# Circular plate temperature distribution.

1. May 6, 2015

### davidbenari

1. The problem statement, all variables and given/known data
The temperature distribution of a circ plate with radius $a$, $f(r,\theta,t)$, follows the diffusion equation $\nabla^2f=\frac{1}{\alpha^2}\frac{\partial f}{\partial t}$, with a temperature of zero along the border. The initial temperature is $f(r,\theta,0)=100rcos\theta$. Find the temperature distribution.

2. Relevant equations

3. The attempt at a solution
I've found the typical solution that is $\sum_{m=1}^{\infty} \sum_{n=0}^{\infty} J_n (\frac{k_{mn} r}{a})(A_{mn}cosn\theta+B_{mn}sinn\theta)exp(\frac{-\alpha^2}{a^2} k_{mn} t)$ Where $k_{mn}$ is the mth zero of the nth bessel function.

Now I've found this at the initial time. $\sum_{m=1}^{\infty} \sum_{n=0}^{\infty} J_n (\frac{k_{mn} r}{a})(A_{mn}cosn\theta+B_{mn}sinn\theta)=f(r,\theta,0)=100rcos\theta$ To use an approach similar to finding a Fourier series. But I'm stuck here. I haven't a clue what to do here. Integrals are way to tedious here, and I don't see any way I'm getting a simple result.

Any ideas?

thanks

Last edited: May 6, 2015
2. May 6, 2015

### davidbenari

UPDATE:

I've obtained that the only term that survives is the Am1 series and have calculated that each Am1 is

$A_{m1}=\frac{200}{a^2 J_2 (km1)} \int_{0}^{a} J1 (\frac{km1}{a}r)*r^2dr$

Last edited: May 6, 2015
3. May 6, 2015

### davidbenari

Im just proud of my result so I'm gonna post it, hoping that someone will tell me if its wrong right or too complicated and can be simplified...

The integral $\int_{0}^{a} J1(\frac{Km1}{a}r)*r^2dr$ can be solved using the recursion relation $\frac{d}{dx}[x^2J2(x)]=x^2J1(x)$. Wit this you obtain, after some manipulation:

$r^2 J1(\frac{Km1}{a}r)=\frac{a}{Km1}\frac{d}{dr}[r^2J2(\frac{Km1}{a}r)]$

If this is substituted in the integral you'll get that the integral is equivalent to $\frac{a}{Km1}\int_{0}^{a}\frac{d}{dr}[r^2 J2(\frac{Km2 r}{a})]dr = \frac{a^3}{Km1}J2(km1)$

And therefore substituting this into the previous post one gets that

$Am1=\frac{200a}{Km1}$

This result looks so simple and familiar that I'm worrying that I could've done things simpler...

Any ideas?

4. May 6, 2015

### davidbenari

The final distribution $f(r,\theta,t)=\sum_{m=1}^{\infty}\frac{200a}{Km1}J_1(\frac{Km1}{a}r)cos\theta e^{\alpha^2 \frac{Km1}{a^2}t}$

5. May 6, 2015

### Zondrina

I haven't written all the calculations out, but looking over your work it all seems okay.

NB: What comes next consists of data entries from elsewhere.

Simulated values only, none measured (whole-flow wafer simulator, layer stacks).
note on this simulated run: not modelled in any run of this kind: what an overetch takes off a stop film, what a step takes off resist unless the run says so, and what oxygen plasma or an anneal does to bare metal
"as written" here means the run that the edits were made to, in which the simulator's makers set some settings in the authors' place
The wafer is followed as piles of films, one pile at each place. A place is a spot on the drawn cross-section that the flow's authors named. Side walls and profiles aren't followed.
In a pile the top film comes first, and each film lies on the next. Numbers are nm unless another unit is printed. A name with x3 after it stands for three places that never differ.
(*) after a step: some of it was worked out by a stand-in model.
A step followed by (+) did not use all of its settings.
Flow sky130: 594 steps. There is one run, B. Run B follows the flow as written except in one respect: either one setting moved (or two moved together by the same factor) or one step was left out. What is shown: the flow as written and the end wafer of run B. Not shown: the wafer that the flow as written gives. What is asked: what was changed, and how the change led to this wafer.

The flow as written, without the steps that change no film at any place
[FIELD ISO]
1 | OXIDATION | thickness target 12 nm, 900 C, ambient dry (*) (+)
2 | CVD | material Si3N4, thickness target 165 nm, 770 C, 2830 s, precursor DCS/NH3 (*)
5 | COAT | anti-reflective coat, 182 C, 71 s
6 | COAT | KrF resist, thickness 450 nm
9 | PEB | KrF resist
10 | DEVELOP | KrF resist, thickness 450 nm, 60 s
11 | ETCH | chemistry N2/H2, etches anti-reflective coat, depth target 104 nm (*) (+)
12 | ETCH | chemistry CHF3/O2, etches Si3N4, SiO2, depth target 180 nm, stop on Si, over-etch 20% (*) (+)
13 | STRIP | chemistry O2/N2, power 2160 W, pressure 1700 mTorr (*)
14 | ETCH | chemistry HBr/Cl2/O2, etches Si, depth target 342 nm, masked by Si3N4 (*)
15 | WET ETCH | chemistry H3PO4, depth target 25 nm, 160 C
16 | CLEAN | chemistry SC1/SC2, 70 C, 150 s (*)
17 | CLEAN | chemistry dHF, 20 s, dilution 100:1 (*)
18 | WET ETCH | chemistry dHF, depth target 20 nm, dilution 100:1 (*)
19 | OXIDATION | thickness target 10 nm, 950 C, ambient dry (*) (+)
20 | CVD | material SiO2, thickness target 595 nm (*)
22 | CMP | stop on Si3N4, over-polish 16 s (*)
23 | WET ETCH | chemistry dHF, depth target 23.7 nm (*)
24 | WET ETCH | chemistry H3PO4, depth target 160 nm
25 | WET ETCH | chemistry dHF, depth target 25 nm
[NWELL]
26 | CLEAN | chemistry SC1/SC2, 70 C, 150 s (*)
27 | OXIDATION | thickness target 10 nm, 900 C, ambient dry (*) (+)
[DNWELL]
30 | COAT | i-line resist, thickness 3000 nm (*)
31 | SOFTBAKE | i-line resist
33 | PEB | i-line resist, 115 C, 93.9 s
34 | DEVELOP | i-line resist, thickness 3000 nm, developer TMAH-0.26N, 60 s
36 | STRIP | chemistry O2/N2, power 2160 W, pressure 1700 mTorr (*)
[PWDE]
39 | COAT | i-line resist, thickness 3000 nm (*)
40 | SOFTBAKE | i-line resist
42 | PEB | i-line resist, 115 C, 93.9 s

You mentioned the wrong Bessel identity, but you used the correct one when actually calculating the final result. I think you meant:

$$\frac{1}{\alpha} \frac{d}{dr} [r^{\nu} J_{\nu}(\alpha r)] = r^{\nu} J_{\nu - 1}(\alpha r)$$

Where $\alpha = \frac{k_{m1}}{a}$.

6. May 7, 2015

### davidbenari

my professor says in one of his notes that f=0 at the borders then this means your solution doesn't depend on $\theta$. Isn't this completely wrong?

7. May 7, 2015

### HallsofIvy

Staff Emeritus
If the function value is a constant at the circular boundary (not just 0) then the solution is independent of $\theta$.
In your original post you say
If there is "a temperature of 0 along the border" as a boundary condition, the initial temperature cannot be $100 r cos(\theta)$.

8. May 7, 2015

### davidbenari

I know this seems weird but it is what is accepted in my book (Boas mathematical physics) and in my class.

9. May 7, 2015

### davidbenari

10. May 7, 2015

### davidbenari

There you clearly have the same problem with discontinuity

11. May 7, 2015

### davidbenari

1. Find the steady-state temperature distribution in a metal plate 10 cm square if one side is held at 100◦ and the other three sides at 0◦. Find the temperature at the center of the plate.

This problem would also necessitate using discontinuity. The inferior side can have 100º then, when you hit the vertical wall, you'll get 0º suddenly.